I assume that you have zoning and that your property is zoned residential. If so, I would have pointed to that and told them that per zoning they will not let you build a commercial storage warehouse in the first place...
In Pennsylvania they recently went to a statewide Code based on the International Construction Code (ICC). Used to be that you could build something in one place and be required to build to BOCA (Building Officials Code Administrators) and less than a mile away the same exact building had to be built to UBC (Uniform Building Code) - or even if they were both BOCA, each municipality had their own laundry list of clauses, addenda, and such. And Pennsylvania is divided up by town, borough, township, and such instead of counties or larger governing bodies. From my house, I can drive a five mile loop and pass through four different jurisdictions.
Anyway, the statewide code was supposed to eliminate a lot of this confusion. To some extent it has. Everyone is starting with the same basic code, but there are still some of the clauses, addenda, and all of that. They also required the jurisdictions to either have a municipal employee who is a certified code official or they have to contract out to have a certified code official do the reviews.
One thing that it has cut down on is the small town code officials picking favorites and such as the small towns really cannot afford to have a dedicated code official and end up contracting out to engineering firms. But I have run into some rural areas where the local engineering firm is the big fish in a small pond and decides that he's going to dictate everything.
The downside to all of this is that if you make it more difficult than it needs to be, then people do what you're saying you'll do next time - just don't apply for a permit. In a lot of cases, that isn't going to make much of a difference. But then you'll also get someone in there who has no idea what they are doing that will end up building something dangerous and you'll have a fire, it'll fall down, or something else will happen and there will be injuries.
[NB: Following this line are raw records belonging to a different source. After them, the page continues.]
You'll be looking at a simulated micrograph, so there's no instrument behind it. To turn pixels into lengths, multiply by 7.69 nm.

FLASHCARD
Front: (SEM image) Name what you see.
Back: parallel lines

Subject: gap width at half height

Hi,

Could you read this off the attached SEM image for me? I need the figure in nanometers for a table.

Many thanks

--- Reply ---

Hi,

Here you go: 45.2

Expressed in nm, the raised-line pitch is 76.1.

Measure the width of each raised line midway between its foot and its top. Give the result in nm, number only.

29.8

As an architect, I take my profession seriously. Just as you'll bandage up minor injuries yourself or go before the judge for a traffic ticket on your own or do your own taxes, you'll probably also reach a certain point with these things where you'll go to a doctor, get a lawyer, or get an attorney when you get in over your head. And I see all too regularly when people are in over their head with building issues - mold, leaks, bouncy floors, sagging roofs, and an endless host of other issues.
Ok... I've rambled on long enough...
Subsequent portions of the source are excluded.